Ideas

Kudankulam II Goes Critical: Why India Needs Hundreds More  

Swarajya Staff

Sep 02, 2016, 11:26 AM | Updated 11:26 AM IST


Image Credit: indiawaterportal.org/The Kudankulam Nuclear Power Plant (KKNPP)/Wikimedia Commons
Image Credit: indiawaterportal.org/The Kudankulam Nuclear Power Plant (KKNPP)/Wikimedia Commons
  • India received a 1,000 MW boost in electricity generation with the second unit of KKNPP achieving criticality.
  • There is a need for hundreds of such reactors to keep pace with India’s increasing power needs.
  • The second unit of the Kudankulam Nuclear Power Project (KKNPP) went critical, or started nuclear fission, on 28 August 2016, paving the way for a 1,000 MW increase in electricity generation, even as India needs hundreds of such reactors to satiate its power needs.

    The unit will boost the country’s collective nuclear power generation capacity to 6,780 MW from the existing 5,780 MW. India operates 22 nuclear power reactors and the Nuclear Power Corporation of India (NPCIL) is planning to commission four more soon.

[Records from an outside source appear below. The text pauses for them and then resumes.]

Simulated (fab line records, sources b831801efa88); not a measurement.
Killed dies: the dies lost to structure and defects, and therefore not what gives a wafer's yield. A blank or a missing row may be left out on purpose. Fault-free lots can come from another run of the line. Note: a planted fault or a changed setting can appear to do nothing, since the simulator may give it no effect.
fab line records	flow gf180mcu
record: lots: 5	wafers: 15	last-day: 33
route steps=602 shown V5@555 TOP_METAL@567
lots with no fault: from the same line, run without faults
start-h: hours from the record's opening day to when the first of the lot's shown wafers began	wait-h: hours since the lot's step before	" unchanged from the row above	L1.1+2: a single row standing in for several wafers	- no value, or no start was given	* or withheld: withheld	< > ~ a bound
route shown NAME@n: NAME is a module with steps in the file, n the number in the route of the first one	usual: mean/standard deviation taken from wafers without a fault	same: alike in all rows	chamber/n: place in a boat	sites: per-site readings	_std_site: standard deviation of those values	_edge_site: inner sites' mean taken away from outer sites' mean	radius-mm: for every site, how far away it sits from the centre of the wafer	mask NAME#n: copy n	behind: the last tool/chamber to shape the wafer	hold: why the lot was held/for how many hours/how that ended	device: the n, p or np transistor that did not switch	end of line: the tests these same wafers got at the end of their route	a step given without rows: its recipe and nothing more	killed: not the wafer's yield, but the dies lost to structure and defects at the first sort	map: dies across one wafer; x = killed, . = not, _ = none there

    However, all this is just a drop in the ocean.

    India currently generates a little more than 250 GW of electricity, and according to a study, it would require an electricity generating potential of 1,400 GW by 2060. An average Indian today consumes much less power (917 kWh a year) than his European counterpart (nearly 3,000 kWh a year). But when this gap is bridged by increasing incomes and overall economic development, power demand will naturally go up significantly.

    Swarajya author Jaideep Prabhu, therefore, presents a case for hundreds of more such reactors:

    At present, some 40 reactor projects are ongoing or have been stalled due to legal complications but Delhi should not be thinking about 30 or 40 reactors – it should be considering 300 or 400.
    Even with such a massive investment over the next 50 years, nuclear power will still amount to less than 35 percent of India’s total energy mix. Indeed, the US represents a similar energy mix today with a hundred reactors for its 315 million people.

    The KKNPP achieved first criticality on 28 August, which is likely to be connected to the southern grid after it starts generating 400 MW of power within 45 days.

    The 1,000 MW first unit attained criticality on 13 July 2013 and was synchronised with the grid in October the same year.